So again, we need to remember that the back muscles can only relax when they are lengthened; this only happens in slumping, or forward bending etc. This is contrary to what most people think they understand! But when you curl up as you sleep, it is rejuvenative for exactly this reason. Likewise, as any child knows intuitively, to sit in a chair and slump is often a very good thing to do, for a time. It refreshes the back so you can then later have more endurance to sit up straight, if that is what you want to do.

Again, and I repeat myself because it bears repetition, one CAN have beautiful, functional, organic, “correct” and tall posture while still retaining the thoracic curve,as in slumping, as in what Nature gave us at birth, which most of us think is “bad” or “slumping.” Good posture does NOT mean getting rid of that curve by stiffening! That belief will perpetuate head forward posture; it has to go.

 

Instead, accept the truth that the heart and lungs are designed to be suspended elegantly from the inverted bowl configuration of a “slightly slumped” thoracic curve (chest level). And YES, that means if you continually stiffen and lift your chest, and push the head back, you are troubling and compressing and pushing against your own heart and lungs. This is not good!!

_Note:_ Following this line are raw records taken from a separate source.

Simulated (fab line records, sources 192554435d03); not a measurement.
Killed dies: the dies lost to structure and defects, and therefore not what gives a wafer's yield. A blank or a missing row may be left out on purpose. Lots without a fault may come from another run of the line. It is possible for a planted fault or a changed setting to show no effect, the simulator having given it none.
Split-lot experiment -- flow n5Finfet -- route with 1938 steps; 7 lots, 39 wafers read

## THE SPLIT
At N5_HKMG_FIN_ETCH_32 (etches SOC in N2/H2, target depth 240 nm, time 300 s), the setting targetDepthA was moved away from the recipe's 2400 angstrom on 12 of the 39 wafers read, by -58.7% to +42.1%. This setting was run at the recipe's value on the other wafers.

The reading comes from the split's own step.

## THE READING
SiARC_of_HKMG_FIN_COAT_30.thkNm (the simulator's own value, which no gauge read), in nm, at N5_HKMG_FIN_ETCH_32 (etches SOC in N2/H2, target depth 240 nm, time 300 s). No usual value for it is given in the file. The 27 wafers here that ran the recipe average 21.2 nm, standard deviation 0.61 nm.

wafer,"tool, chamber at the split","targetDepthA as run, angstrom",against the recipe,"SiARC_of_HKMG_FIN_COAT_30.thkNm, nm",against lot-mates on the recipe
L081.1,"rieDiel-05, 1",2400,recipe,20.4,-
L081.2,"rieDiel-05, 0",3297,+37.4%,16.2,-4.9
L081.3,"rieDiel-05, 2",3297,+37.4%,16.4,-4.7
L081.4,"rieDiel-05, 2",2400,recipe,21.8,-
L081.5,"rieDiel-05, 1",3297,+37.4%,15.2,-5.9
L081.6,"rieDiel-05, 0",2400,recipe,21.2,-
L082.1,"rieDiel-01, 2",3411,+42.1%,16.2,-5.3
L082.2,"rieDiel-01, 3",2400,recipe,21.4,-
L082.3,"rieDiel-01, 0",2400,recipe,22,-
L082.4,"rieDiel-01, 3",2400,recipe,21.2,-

 What is needed is to keep the softness in the chest, keep the thoracic curve in a functional way, while keeping the head from protruding forward. THAT is real issue – how to do that. Yes, there are moments in life when it is proper and helpful to stiffen the chest (like when your boss walks into your office) – but not all the time!

Most people, in fact, who think they don’t have a “head forward” problem, really do. They just don’t know it because for their whole life so far, they have been stiffening the upper back, lifting the chest, and this artificially brings the head back to what appears to be “straight”. But if you look closely you will see the ramrod military neck. We are supposed to have a cervical curve.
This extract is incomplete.